The most famous recent example is the British author and environmentalist Peter Kingsnorth, whose embrace of carbon-fueled pessimism was featured in a New York Times Magazine article last year. He further outlined his views in Orion magazine with a nose-thumbing essay called “Confessions of a Recovering Environmentalist.” In it he bid farewell to activism: “I withdraw, you see. I withdraw from the campaigning and the marching, I withdraw from the arguing and the talked-up necessity and all of the false assumptions. I withdraw from the words. I am leaving. I am going to go out walking.”

Walking away, Kingsnorth says, is not giving in to despair. Far from it: though he denies he’s a nihilist, he has a nihilist’s glee at the collapse of the phony world, the illusion that we can keep our technological society and our cars and computers and our cheap food grown half a world away, just by building more stuff and being smarter. The world, if not modern techno-civilization, will persist. We might destroy ourselves, but nature will outlive us. That’s all that really matters.

That strain of barely repressed satisfaction at seeing the pillars of capitalism tremble runs through the work of James Howard Kunstler, in Too Much Magic, and Naomi Klein, in her latest jeremiad, This Changes Everything. We are not going to survive by getting better at doing what we’re already doing, these writers argue; what’s needed is an end to materialist, capitalist, industrial society, so that something more noble and more sustainable can rise from the rubble. We are all living in Berlin in 1945. Let it fall. Let it burn.

Such neo-Spenglerianism is pleasant enough if you can contemplate it from your solar-heated cabin in Maine or your townhouse in Brooklyn, while sipping hand-picked Darjeeling and nibbling an artisanal scone. It’s different if you have to live in the real world, like the 15 million residents of Dhaka, Bangladesh, whose homes are likely to be submerged within the next two decades.

For the rest of us, climate change has become an existential threat in both senses of the word: it endangers our existence and it forces us to reconsider our position as free and responsible individuals inhabiting an absurd universe, on a planet rapidly becoming inhospitable to the civilization we’ve built upon it.

In that sense, climate defeatism may be a salutary movement, requiring us to continue to act and struggle even as the ultimate victory, indeed the outcome, recedes beyond our view. That’s the essential nobility of the human condition, according to Albert Camus: like the mythical Sisyphus, we eternally push a rock up a hill, never to reach the top. Courage lies in doing that every day without succumbing to despair or defeat.

“The struggle itself toward the heights is enough to fill a man’s heart,” he wrote in The Myth of Sisyphus. “One must imagine Sisyphus happy.”

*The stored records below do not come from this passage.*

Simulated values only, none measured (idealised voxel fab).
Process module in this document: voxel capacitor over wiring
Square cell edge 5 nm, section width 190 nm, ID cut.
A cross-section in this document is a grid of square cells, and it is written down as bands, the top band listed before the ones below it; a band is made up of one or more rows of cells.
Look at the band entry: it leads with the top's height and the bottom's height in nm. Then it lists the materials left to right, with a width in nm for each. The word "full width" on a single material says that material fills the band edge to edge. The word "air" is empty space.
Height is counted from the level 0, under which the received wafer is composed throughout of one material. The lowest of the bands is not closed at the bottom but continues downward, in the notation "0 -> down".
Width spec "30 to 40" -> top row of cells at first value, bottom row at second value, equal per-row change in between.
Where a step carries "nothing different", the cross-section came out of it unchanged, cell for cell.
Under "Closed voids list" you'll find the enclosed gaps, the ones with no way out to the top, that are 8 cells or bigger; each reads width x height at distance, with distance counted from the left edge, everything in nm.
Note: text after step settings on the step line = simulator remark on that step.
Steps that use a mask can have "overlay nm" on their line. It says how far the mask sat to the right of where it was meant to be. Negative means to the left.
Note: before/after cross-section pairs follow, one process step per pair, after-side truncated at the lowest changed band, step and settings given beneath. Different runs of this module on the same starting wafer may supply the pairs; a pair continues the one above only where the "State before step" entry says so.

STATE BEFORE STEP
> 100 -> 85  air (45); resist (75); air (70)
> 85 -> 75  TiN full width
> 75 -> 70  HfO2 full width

Addressing an audience at Yale upon receiving the Chubb Fellowship last year, the agrarian writer Wendell Berry, 79, put the same thought another way in arguing against abandoning hope that the climate can be saved: “Hope is a different thing from optimism,” he said. “Optimism and pessimism are based on the idea of how things are gonna turn out. Hope is grounded in the present; it’s not about the future. It’s about the reality of possibilities, this sense of possibility that you can do better. Friends, others give me hope. Hope lives on hope.”